I'm a fan of best practices (who isn't?) and as complexity increases one of the modern paradigms is to use microservices to more transparently manage complexity, reduce tight coupling, and decrease maintenance overhead.
Taking a different approach to my "less than webscale" personal web services has still made great improvements to the services and my quality of life.
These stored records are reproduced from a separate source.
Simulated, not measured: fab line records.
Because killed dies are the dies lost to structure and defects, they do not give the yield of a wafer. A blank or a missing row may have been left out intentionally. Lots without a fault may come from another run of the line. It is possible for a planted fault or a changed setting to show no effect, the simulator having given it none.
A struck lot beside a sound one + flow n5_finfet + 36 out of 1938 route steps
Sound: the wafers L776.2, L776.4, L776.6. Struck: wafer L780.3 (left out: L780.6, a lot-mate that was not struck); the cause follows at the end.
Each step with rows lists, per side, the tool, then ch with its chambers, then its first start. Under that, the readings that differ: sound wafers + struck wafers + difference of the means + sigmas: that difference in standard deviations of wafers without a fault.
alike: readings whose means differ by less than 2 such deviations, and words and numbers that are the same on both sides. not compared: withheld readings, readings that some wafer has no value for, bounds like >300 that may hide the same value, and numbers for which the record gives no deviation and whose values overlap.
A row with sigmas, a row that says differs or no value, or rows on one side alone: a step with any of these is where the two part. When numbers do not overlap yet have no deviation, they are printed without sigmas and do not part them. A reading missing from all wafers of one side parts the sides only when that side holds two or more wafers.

This article is categorized as Build and CI/CD and DevOps because while microservices is transformative for larger organizations to avoid the negative consequences of Conway's Law and provides a better architecture for really complex systems, in my case it was simply about decoupling deployments and not having all of my eggs in one basket. (e.g. the Drupal migration below actually did not affect the User Experience in any visible way).
How to grow a monolith
Value, value, value
I've had a Virtual Private Server for many years and have been always able to find something for free (or as my requirements increased at most $10 a month). This has been at least 1000x worth the investment as it has provided a platform for learning and experimenting with all sorts of technology (Linux, PHP, Python, Twisted, MySQL, Redis, etc.) and of course a useful catch all tool (to check DNS resolution or temporarily store a file).
I'm a firm believer in understanding the whole stack. Maintaining the OS and managing deployments has made me conscious of the many hidden costs and compromises/trade-offs in software and services.
Organic Sprawl
While I started with a personal notes site in PHP, I eventually added a couple of personal blogs using Drupal, and then another Drupal site about physics (http://physicstime.com) for my father in law, and then a few experiments in Python (including uwsgi and Twisted). This was all of course underpinned by the shared underlying Cherokee web server, Drupal, PHP, Python, MySQL, and Ubuntu.
Physicstime alone has served over 500,000 visitors =)
I envisioned that having a common platform would make it easier to add more sites and the shared maintenance meant I would only have to pay it once, especially considering the alternative of paying for and deploying many separate servers.
I got to try a lot of different technologies but it started to be clear that it was not a "common platform" and maintenance (and just the mental energy of worrying about deferred maintenance) started to take up way too much time and effort.
The downsides of a monolith
Anecdotes: a security update meant the infrastructure provider needed to restart all of their host machines which meant "hmmm, will all my services restart correctly on reboot?" - luckily yes. Then I had to patch my virtual server (anything on the Internet is one vulnerability away from becoming taken over and in the least case being used for spam/DDoS and eventually being unable to actually serve my sites, in the worst case rooted or keystroke-logged in an attempt to hack my life or in a serious criminal pursuit).
Oh and then there's the times the logs (web or auth due to anonymous attackers scanning) or backups filled the disk... (facepalm)
Unavailability Due To:
- any infrastructure vendor maintenance
- any OS maintenance/upgrade
- incorrectly configured/rogue application
- a security issue in one affects them all
- they all contend for the same resources
- they all share the same version/dependency requiring upgrading and testing everything at once
In Context: Linode, Ubuntu, Cherokee, and Drupal were good choices at the time
Firstly let me say I picked a great vendor (Linode) who was very solid (they limit bad actor customers which tends to make resources predictable) and that Ubuntu OS and Cherokee webserver are very easy to setup and maintain which is one reason why I've put this off for so long.
Drupal does an ok job of separating the tech stack from the content publishing so it was possible to ignore the tech side for awhile.
Another factor is that iPhones/Android, Dropbox, Bitbucket/GitHub, PaaS, and a whole generation of technologies were not around when I set this up.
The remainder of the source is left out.